This is a (quite manual) eval for filling in the backend given a frontend app.
For each task, we have a Next.js app filled out that implements the given functionality with all of its state in-memory within the browser.
Then, for each backend (currently just Convex and Supabase), we have a template that layers on top of the task that implements auth and sets up the connection to the backend. The template is generic and doesn't include any task-specific logic, however.
We call this layering "tangling" (in homage to TeX), where we take a given task and given backend and create a directory as a starting point for Cursor.
pdm install
Before starting, you need to configure the .env.local
files in each template.
We have a few templates for Next apps with different backend stacks (Convex, Supabase). These templates set up connections from the frontend to the backend and auth but don't implement anything other than a basic "Hello World" homepage.

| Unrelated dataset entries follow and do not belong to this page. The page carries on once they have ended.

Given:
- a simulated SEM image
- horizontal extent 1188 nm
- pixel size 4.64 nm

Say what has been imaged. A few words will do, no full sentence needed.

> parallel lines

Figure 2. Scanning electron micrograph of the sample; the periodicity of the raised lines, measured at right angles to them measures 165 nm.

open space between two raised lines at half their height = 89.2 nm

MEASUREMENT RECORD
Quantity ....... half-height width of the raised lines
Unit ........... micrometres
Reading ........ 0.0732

Then, we have a few tasks that are just Next apps that specify an app with only in-memory state management.
Finally, a "tangling" process links the two together, making a task for filling out the backend from a given task and backend.
cd templates/convex
bun i
bunx convex dev
Check that the .env.local
file is present.
- TODO: We need to set up Convex auth on the deployment.
cd templates/supabase
bun i
Set up a Supabase project and write out an .env.local
file.
NEXT_PUBLIC_SUPABASE_URL=https://...
NEXT_PUBLIC_SUPABASE_ANON_KEY=...
First, tangle the desired task and backend into a directory within the results
directory.
mkdir -p results/2025-01-31/todo_app
pdm run python -m tangle templates/supabase tasks/001-todo_app/project results/2025-01-31/todo_app/supabase
Then, start a Cursor Composer session, using the TASK.md
in the task directory and including the
backend-specific guidelines copied into the test directory.
I usually record my screen during this session and intervene as little as possible.
Then, after grading, I usually write a GRADING.txt
file into the result directory. This is all still very manual and takes ~30m per test.